I don't like this is_pointer stuff.  First is_pointer is total borked/undefined as a GI concept that I get a creepy feeling every time I see it.  Second, why isn't it done the same as the is_boxed and is_gvalue?  Third, why are we checking for G_TYPE_NONE and G_TYPE_POINTER.  These are not part of the bug and should be added as a separate patch once we fix GVariants.  This is all edge case code that should be removed once GI gets the ability to determine level of indirection of arrays.  Because it passes tests only means we don't have coverage for all the edge cases so I would rather only have one fixed at a time.
                   
>+                    // FIXME: Foreign types?
>+                    if (is_pointer) {
>+                        g_array_insert_val (array_, i, item.v_pointer);
>+                        g_debug ("-------- VARIANT: %s", g_variant_print (((GVariant**)array_->data)[i], 1));

The array was created with the cached item_size.  You need to make certain what _pygi_g_type_info_size (pygi-info.c) is sending back is the size of a pointer on both 32bit and 64bit systems when a GVariant info is passed to it.

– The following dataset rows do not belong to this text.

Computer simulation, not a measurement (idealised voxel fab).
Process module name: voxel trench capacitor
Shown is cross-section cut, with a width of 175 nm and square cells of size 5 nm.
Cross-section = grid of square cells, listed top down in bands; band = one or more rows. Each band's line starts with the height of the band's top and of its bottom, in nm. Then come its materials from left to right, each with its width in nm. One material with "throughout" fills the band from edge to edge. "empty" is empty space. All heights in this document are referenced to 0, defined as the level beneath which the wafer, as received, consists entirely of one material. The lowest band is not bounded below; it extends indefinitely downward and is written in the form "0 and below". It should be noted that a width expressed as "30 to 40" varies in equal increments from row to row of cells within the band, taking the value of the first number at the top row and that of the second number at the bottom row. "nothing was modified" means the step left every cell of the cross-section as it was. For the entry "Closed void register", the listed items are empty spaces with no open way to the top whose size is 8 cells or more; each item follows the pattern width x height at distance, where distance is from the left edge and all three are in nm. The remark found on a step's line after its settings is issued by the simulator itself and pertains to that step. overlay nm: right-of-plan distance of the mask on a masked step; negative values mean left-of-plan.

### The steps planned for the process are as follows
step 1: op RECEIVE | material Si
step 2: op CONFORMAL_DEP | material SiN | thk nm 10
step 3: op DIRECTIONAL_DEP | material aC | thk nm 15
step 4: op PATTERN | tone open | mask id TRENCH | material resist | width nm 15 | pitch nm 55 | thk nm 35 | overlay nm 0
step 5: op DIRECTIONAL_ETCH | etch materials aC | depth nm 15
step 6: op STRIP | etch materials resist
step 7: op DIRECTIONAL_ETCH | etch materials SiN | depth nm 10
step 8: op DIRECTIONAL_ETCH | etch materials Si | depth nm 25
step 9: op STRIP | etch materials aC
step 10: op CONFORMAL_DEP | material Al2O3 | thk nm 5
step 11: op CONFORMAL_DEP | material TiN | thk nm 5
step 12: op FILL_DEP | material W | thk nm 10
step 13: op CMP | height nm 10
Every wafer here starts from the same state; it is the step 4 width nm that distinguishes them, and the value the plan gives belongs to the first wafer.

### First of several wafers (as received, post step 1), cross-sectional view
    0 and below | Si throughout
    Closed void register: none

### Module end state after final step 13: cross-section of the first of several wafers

>+                    } else if (!is_boxed || is_gvalue) {
>                         memcpy (array_->data + (i * item_size), item.v_pointer, item_size);
>                         if (from_py_cleanup)
>                             from_py_cleanup (state, item_arg_cache, item.v_pointer, TRUE);
Comment 18 Mikkel Kamstrup Erlandsen 2011-09-30 07:01:32 UTC
Agreed on all accounts John. This was mostly a WIP hack. If I can get something working I'll make sure that it's in line with your comments.
Comment 19 Mikkel Kamstrup Erlandsen 2011-10-03 17:46:59 UTC
Created attachment 198126 [details] [review]
Still WIP patch, but cleaned up. SIGABRT in test case

Still haven't found the root cause of the problem, but I cleaned up the patch. Stepping through the marshaling code it looks as if everything is just right, but in reality not so much because I still get the SIGABRT later on.
Comment 20 Mikkel Kamstrup Erlandsen 2011-10-03 17:51:23 UTC
The assertions in gi_marshalling_tests_array_gvariant_in() actually does pass. So it would seem the SIGABRT is either on the return or some ref counting snafu on the variants
Comment 21 Mikkel Kamstrup Erlandsen 2011-10-04 10:05:22 UTC
Created attachment 198206 [details] [review]
Patch for gobject-introspection fixing return type annotations for gi_marshalling_tests_array_gvariant_in()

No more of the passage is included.